High school principal Leadership

High school principal Leadership

Introduction

The Performance Indicators for Effective Principal Leadership in Improving Student Achievement have been developed. The performance indicators are intended to provide clarity and specificity about the skills, beliefs, and knowledge a principal needs to demonstrate effective leadership in improving student achievement. We are sharing them in draft form in the hope that you will share your thoughts and ideas about these critical principal performance behaviors.

Analysis

Effective principals are strong educators, anchoring their work on central issues of learning and teaching and continuous school improvement. Principals must lead their school through the goal-setting process in which student achievement data is analyzed, improvement areas are identified and actions for change are initiated. This process involves working collaboratively with staff and school community to identify discrepancies between current and desired outcomes, to set and prioritize goals to help close the gap, to develop improvement and monitoring strategies aimed at accomplishing the goals, and to communicate goals and change efforts to the entire school community (Hall & Hord, 2006). Principals must also ensure that staff development needs are identified in alignment with school improvement priorities and that these needs are addressed with appropriate professional learning opportunities.
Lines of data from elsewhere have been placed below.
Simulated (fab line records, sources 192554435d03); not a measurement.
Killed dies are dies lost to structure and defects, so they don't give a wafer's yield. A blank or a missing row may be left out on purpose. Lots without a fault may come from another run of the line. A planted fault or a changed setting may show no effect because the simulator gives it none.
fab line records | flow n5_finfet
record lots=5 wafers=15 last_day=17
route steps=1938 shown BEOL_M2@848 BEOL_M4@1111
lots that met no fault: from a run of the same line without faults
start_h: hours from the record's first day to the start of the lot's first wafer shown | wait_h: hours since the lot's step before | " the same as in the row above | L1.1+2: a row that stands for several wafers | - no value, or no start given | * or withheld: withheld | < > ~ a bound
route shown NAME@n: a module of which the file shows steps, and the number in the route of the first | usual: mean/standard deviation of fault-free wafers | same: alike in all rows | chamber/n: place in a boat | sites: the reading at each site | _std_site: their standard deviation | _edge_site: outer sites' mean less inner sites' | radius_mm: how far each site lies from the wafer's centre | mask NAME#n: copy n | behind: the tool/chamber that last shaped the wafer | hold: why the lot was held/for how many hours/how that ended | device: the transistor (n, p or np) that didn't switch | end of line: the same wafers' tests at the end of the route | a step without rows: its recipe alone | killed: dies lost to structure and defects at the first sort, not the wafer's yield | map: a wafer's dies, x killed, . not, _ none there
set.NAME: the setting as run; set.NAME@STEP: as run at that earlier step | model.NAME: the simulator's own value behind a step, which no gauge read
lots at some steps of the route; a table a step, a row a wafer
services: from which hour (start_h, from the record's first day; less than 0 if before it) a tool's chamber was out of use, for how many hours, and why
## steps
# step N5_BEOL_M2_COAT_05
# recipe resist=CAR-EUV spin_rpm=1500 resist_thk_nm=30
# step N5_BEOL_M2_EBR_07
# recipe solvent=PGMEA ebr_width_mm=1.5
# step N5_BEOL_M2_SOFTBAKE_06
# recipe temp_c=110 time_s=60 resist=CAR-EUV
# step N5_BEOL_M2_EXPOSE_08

While the importance of principals to the quality of schools may seem obvious, in fact scholars have only recently begun to examine educational leadership. Studies on the topic suggest that in the past, principals were able to succeed, at least partially, by simply carrying out the directives of central administrators. But “management” by principals is no longer enough to meet today's educational challenges — instead principals must assume a greater leadership role (Drake et al, 1999).

According to Drake et al, (1999) a leader “envisions goals, sets standards, and communicates in such a way that all associated directly or indirectly knows where the school is going and what it means to the community. While managers rely on the authority given to them from above leaders seek to create a cooperative culture in which everyone has a responsibility to lead and to suggest changes when necessary. Still, since both managerial and leadership aspects must ultimately be integrated by the principal, it is important to understand the tensions between the two leadership forms (Drake et al, 1999).

Burns (1978) argues that there is a distinction between transactional and transformational leadership. Transactional leaders take a more managerial approach; they get ...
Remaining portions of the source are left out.